It can be seen in this and countless other passages that Polanyi ascribes meaning to objects, contexts, and a variety of entities. Here is another sample of the jumble of things he sees as meaningful. "A living individual is altogether different from any of the inanimate things, like tunes, words, poems, theories, cultures, to which we have ascribed meaning before this. Its meaning is different, perhaps richer, and above all, it has a centre" (PK 344). Here persons are meaningful in richer senses than words or cultures. Or again, drawing on his hierarchical notion of reality, Polanyi claims that "Mind is the meaning of certain bodily mechanisms" (KB 238). Pretty soon it becomes hard to see what isn't meaningful . . .and the term "meaning" is then threatened with the same lack of discrimination that haunts "reality" in the broad sense.

A sixth point is needed in our stipulative definition of human meaning. In order to bring the notion of meaning to a useful precision and clarity, I find it heuristically advantageous to rely upon Susanne Langer's division of meaning into signal meaning, connotation, and denotation. (I am not alone among interpreters of Polanyi to appreciate Langer; Robin Hodgkin also makes use of her notion of symbols, although they are not brought into close connection with Polanyi's thought - see 62-64 in particular.) Signals alert animals to past, current, or future states of reality, especially as these pertain to the survival of the animal. Signals are learned and include smells (as of food or potential enemies), sights (footprints of prey), sounds (thunder as a signal of approaching rain, squeals of distress), touching (the banana is soft and ready to eat), and taste (this banana is too ripe). Connotation and denotation bring us into the province of symbols. Through symbols we can conceive of things apart from their presence, not merely respond to realities indicated by signals. Thus symbols are the vehicles for imagination and reflection. Gestures and images can function as symbols, but language is the preeminent domain of symbols. Words and phrases, when indwelt, have connotations, arrays of meaning. Words may be used to point out specific objects; this is denotative meaning. Through symbols in general and language in particular, human meaning is brought into being and takes on its special character. Symbols open up the past for reflection and the future for planning. Human culture is dependent on human symbolic activity.

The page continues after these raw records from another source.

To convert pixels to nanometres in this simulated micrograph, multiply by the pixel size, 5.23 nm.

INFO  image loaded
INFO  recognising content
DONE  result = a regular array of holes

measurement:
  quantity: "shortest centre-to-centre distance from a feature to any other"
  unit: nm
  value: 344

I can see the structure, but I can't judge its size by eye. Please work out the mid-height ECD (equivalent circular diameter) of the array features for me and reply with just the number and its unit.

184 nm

Polanyi uses the notion of symbols in a more restricted sense than the inclusive way Langer speaks of symbols. For Polanyi, symbols, relatively uninteresting in themselves, evoke emotionally interesting subsidiaries - memories, hopes, etc. (M 72). I think it is important to have some term which designates such emotionally charged objects as the crucifix or a country's flag (and for this purpose I have used the term "existential symbol" - see Gulick 1990), but it is even more important to highlight the feature of human existence which brings about the distinctively human form of meaning comprehension. Such is the symbol as elaborated by Langer.

Polanyi's description of meaning is handicapped by the manner in which he tries to deal with such useful distinctions as signals, connotation, and denotation. Actually, he deals quite helpfully with signals through his discussion of trick and sign learning (see PK 71-73). His discussion of latent learning represents a transition (via the notion of a mental map) to the notion of symbol as set forth by Langer (see her discussion of presentational symbols). But Polanyi's analysis falters when it comes to discussing connotation and denotation. "The conflict between the view that denotative language bears on objects and the classical view, which holds that language bears on conceptions, is resolved here by admitting both possibilities and establishing a continuous transition between the two" (KB 190). Why not clearly distinguish between connotation and denotation rather than argue for a fuzzy synthesis between incompatible polar entities, a compromise which undermines the mental quality of meaning? The conception to be stipulated here is this: all human meaning is produced by people indwelling symbols (and generally other subsidiaries) which jointly create a mental meaning. The various meanings of words when indwelt are connotations; the various construals of sentences and longer concatenations of language are interpretations. If the mental meaning is in turn referred to some specific object(s), then what is referred to is denoted. A mental meaning is in this case referred beyond itself.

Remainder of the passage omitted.